While the High Court acknowledged that the matter required consideration in greater depth, the suit videos contained explicit material as included under Rule 3(2)(b) of the IT Rules 2021. Moreover, it recorded that whether the suit was maintainable or not, the maintainability question could wait for a later stage when the pleadings were completed, in view of the fact that the order in the Mundy Case was given in a writ petition, while the order in Zulfiqar Case was rendered in a suit. The Court further noted that the Court in Zulfiqar Case had taken cognizance of the impact of damaging publications on the personal and professional life of plaintiffs and had also taken steps to prevent further irreparable damage by stopping republication, an approach necessary for the irreparable damage that was constantly and instantly being caused to the plaintiff, since the suit videos portrayed her in a state of nudity.

HIGH COURT’S RTBF ORDER:

The High Court in the present case followed the view taken by its co-ordinate in Zulfiqar Case and observed that the “right to privacy” includes RTBF and “right to be left alone” as inherent aspects. It noted that plaintiff is all the more entitled to the right to privacy since it is the person of the plaintiff that is being exhibited in the present scenario. Moreover, the Court observed that, in view of the facts laid down before it, the plaintiff is entitled “to be left alone” and “to be forgotten” (i.e. RTBF is available). In terms of the anonymous calls received by plaintiff, the court noted that the plaintiff is entitled to right to privacy against such strangers as well. Moreover, as an interim measure, the High Court ordered the defendants to take down all such suit videos, footage, clip audio only from all the streaming platforms and halt the circulation of the same with immediate effect. The plaintiff was also permitted to use the order to any other electronic or digital platforms which were found distributing the suit videos or clips in any form.

CRITIQUE:

At the outset, we applaud the spirit in which the High Court order in the present case was made. There is no shadow of a doubt that the actions of the various defendants do infringe upon the privacy of the petitioner, as well as significantly impact her intrinsic dignity and autonomy from a moral and logical standpoint. However, there are few reasons why we find this High Court order flawed.

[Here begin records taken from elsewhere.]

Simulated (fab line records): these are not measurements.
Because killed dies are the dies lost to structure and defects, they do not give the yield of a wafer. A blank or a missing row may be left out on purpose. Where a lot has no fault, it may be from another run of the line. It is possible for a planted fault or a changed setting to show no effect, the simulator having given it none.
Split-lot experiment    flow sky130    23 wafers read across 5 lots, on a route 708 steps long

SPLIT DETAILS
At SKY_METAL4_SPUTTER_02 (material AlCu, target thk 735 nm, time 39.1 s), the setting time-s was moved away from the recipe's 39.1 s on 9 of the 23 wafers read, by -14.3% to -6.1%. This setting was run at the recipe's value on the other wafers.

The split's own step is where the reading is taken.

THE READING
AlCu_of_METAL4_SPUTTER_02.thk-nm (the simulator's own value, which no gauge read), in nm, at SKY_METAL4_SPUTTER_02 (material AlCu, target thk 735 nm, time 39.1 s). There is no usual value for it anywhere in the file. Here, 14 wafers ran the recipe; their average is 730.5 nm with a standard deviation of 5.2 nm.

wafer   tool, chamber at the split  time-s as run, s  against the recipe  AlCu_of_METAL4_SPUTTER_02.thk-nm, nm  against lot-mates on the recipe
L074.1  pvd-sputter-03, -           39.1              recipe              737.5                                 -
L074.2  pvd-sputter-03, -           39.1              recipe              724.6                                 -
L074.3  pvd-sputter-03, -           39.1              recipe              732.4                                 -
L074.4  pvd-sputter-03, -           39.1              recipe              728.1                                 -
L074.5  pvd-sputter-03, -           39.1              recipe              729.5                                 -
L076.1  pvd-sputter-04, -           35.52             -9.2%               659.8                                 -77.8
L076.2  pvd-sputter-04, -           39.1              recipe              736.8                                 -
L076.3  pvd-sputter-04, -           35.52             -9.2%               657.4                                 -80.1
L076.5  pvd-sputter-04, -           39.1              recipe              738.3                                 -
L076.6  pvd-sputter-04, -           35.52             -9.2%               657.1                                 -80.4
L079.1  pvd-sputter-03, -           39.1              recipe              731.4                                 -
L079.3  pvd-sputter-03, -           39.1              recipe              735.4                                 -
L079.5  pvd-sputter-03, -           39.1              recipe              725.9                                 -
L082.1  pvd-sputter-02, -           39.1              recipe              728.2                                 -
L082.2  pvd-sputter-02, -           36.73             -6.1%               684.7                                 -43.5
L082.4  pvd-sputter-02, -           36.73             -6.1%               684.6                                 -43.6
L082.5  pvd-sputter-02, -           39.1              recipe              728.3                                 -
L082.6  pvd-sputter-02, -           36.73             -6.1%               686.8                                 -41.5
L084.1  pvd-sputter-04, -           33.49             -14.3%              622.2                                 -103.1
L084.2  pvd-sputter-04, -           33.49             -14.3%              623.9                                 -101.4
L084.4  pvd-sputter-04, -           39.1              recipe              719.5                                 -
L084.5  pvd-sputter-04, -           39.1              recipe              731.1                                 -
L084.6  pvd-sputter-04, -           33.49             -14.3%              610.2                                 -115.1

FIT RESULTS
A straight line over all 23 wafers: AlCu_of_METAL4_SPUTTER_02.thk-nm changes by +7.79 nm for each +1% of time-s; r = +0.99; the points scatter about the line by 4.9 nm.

First, while ‘right to privacy’ has undoubtedly been recognized as a fundamental right by the Puttaswamy Judgment [including ‘informational privacy’ or ’data privacy’ by a majority of six judges as per the leading judgment of Hon’ble Dr. Justice D.Y. Chandrachud (who wrote for Justice J.S. Khehar, Justice R.K. Agrawal and Justice S.A. Nazeer and himself), as well as concurring judgments by Hon’ble Mr. Justice R.F. Nariman and Hon’ble Mr. Justice S.K. Kaul], it is not an absolute right as recognized by all six separate judgments by various Hon’ble Judges. Moreover, the fundamental right to privacy does not have a ‘horizontal application’ (i.e. an individual claiming ‘privacy’ as a matter of fundamental right against non-state entities and private actors). Since the fundamental right to privacy only has a ‘vertical application’ against any state entities or at best any ‘public authorities’, the present order which is directed against private individuals or entities, seems to extend the scope of fundamental right to privacy, thus extending the scope of privacy beyond what Puttaswamy Judgment had declared and violating the well-settled principle of right to privacy having only a ‘vertical application’. The previous orders in the Zulfiqar Case and Mundy Case had similarly extended the application of right to privacy to non-state actors, which is impermissible as per the present constitutional landscape of right to privacy under the Indian Constitution and as declared by the Puttaswamy Judgment.

Second, the RTBF order in the present case has been rendered in a civil suit (akin to the Zulfiqar Case), which is problematic since a prayer which heavily involves RTBF as a facet of fundamental right to privacy should have been brought up under writ jurisdiction like the Mundy Case or Theodre Case. Under Article 226 of the Indian Constitution, the High Court has an even greater scope of power than the Supreme Court, being capable of directing any writ (including writ of mandamus) against any entity performing a ‘public function’ for enforcement of fundamental rights and for “any other purpose”.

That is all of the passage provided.